Heteroskedasticity assumption in fGLS into linear form?

Question

I am following Chapter 8 ("Heteroskedasticity" p. 259) in the 6th edition of Woolridge Introductory Econometrics: A Modern Approach and I don't understand one piece of the transformation of our model.

For fGLS, we assume [1] $Var(u|\boldsymbol{x}) = \sigma^2exp(\delta_0 +\delta_1x_1+\delta_2x_2+...+\delta_kx_k)$, where $x_i, x_2,...,x_k$ are the independent variables appearing in the regression model and the $\delta_j$ are unknown parameters.

Then, we use the definition of conditional variance to say $Var(u|\boldsymbol{x}) = E(u^2|\boldsymbol{x}$), since our zero conditional mean assumption tells us that $(E(u))^2$ is zero.

Now, here is where I'm stuck: Wooldridge says that our assumption [1] above allows us to write $u^2=\sigma^2exp(\delta_0 +\delta_1x_1+\delta_2x_2+...+\delta_kx_k)v$, where $v$ has a mean equal to unity, conditional on $\boldsymbol{x}=x_1,x_2, ...,x_k$

Can someone please help me to develop an intuition for this last step that Wooldridge has taken? Essentially, it seems like we've assumed that $E(u^2|\boldsymbol{x})=\frac{u^2}{v}$ and I don't understand why or the properties that allow us to do this.

I've found this paper https://www.econ.uzh.ch/dam/jcr:e3cddc1b-f89d-4fb4-9474-c2c380355d69/joe_2017.pdf to be useful (specifically, assumption #6 on p. 2), but it doesn't leave me with much intuition for what we're doing and why, especially because I'm fairly new to econometrics.

Thanks-
Maurus

Answer 1

I'm using the 4th edition, but the content should be the same. It sounds like you are asking how he got from

$$ Var(u|\boldsymbol{x}) = \sigma^2exp(\delta_0 +\delta_1x_1+\delta_2x_2+...+\delta_kx_k) $$

to

$$ u^2=\sigma^2exp(\delta_0 +\delta_1x_1+\delta_2x_2+...+\delta_kx_k)v $$

As you correctly noted, $Var(u|\boldsymbol{x}) = E(u^2|\boldsymbol{x})$ under the zero conditional mean expectation assumption ($E(u|\boldsymbol{x}) = 0$). So that allows us to replace the left-hand side of the equation, as Wooldridge did. $E(u^2|\boldsymbol{x})$ turned into $u^2$ because $u^2 = E(u^2|\boldsymbol{x}) + \epsilon$, where $\epsilon$ is the component of $u^2$ that's uncorrelated with any function of $\boldsymbol{x}$. That component could have been left in at this stage, but it can be removed because later on it would turn into a part of the error term anyway that does not affect the fitted values from the regression of $log(u^2)$ on $\boldsymbol{x}$ (i.e., part of $e$ in the next equation in the book).

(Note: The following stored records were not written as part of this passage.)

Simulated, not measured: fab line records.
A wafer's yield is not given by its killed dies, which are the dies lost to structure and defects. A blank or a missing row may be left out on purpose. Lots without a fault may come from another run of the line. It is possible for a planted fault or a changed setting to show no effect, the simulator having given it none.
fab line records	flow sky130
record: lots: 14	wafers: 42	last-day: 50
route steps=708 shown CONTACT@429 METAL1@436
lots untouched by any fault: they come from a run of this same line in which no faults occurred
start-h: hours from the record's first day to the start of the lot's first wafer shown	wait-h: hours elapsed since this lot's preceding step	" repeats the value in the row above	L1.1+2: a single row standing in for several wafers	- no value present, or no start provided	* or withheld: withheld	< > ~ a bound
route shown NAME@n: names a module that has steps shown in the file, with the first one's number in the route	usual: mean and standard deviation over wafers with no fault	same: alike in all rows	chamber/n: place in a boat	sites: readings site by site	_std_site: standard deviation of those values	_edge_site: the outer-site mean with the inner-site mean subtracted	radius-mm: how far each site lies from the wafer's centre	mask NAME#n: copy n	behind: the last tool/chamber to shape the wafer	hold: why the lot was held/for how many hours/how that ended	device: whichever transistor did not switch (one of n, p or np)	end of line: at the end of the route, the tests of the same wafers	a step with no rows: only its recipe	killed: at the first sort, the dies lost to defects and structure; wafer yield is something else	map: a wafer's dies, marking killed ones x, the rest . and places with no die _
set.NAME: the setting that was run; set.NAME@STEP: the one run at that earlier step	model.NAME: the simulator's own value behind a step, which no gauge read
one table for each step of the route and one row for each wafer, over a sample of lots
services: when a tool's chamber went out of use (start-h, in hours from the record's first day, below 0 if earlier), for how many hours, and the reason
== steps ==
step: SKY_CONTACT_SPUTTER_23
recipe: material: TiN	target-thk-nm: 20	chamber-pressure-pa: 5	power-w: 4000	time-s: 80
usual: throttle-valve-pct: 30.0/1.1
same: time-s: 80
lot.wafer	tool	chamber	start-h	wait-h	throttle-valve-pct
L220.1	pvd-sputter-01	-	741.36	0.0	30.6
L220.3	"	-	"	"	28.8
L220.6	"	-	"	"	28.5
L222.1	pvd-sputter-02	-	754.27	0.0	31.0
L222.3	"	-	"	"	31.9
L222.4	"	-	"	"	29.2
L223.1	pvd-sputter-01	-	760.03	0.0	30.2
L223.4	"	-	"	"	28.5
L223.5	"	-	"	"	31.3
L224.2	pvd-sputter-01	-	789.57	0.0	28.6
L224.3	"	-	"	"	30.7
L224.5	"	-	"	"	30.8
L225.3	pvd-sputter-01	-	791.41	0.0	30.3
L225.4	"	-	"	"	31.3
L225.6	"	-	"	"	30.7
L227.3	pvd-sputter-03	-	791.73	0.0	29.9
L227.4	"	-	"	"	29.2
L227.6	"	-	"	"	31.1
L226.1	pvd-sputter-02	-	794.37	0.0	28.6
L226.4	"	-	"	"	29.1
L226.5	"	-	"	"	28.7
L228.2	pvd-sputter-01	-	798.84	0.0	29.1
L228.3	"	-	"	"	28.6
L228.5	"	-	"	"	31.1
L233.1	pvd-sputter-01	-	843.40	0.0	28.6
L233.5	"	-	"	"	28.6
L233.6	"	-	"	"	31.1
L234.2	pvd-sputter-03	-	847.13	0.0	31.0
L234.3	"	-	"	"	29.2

On the right-hand side of the equation, Wooldridge adds $v$, which has a mean equal to unity, conditional on $\boldsymbol{x} = (x_1, x_2, ..., x_k)$. That means that given some set of values for $\boldsymbol{x}$, $v$ is expected to have a multiplicative factor effect of $1$ on $u^2$ (in other words, no effect). By introducing this term to the equation (and assuming that it is independent of $\boldsymbol{x}$), we can then convert it into the error term $e$ in the subsequent equation:

$$ log(u^2) = \alpha_0 + \delta_1x_1+\delta_2x_2+...+\delta_kx_k+e $$

because taking a log of a variable that has a mean of $1$ will give us a variable that has a mean of $0$ plus some constant (equal to the negative of the mean of the log values of the original variable $v$). That constant is moved to the constant term (that's why this last equation has $\alpha_0$ instead of $\delta_0$) and we are left with an equation that can be estimated using OLS.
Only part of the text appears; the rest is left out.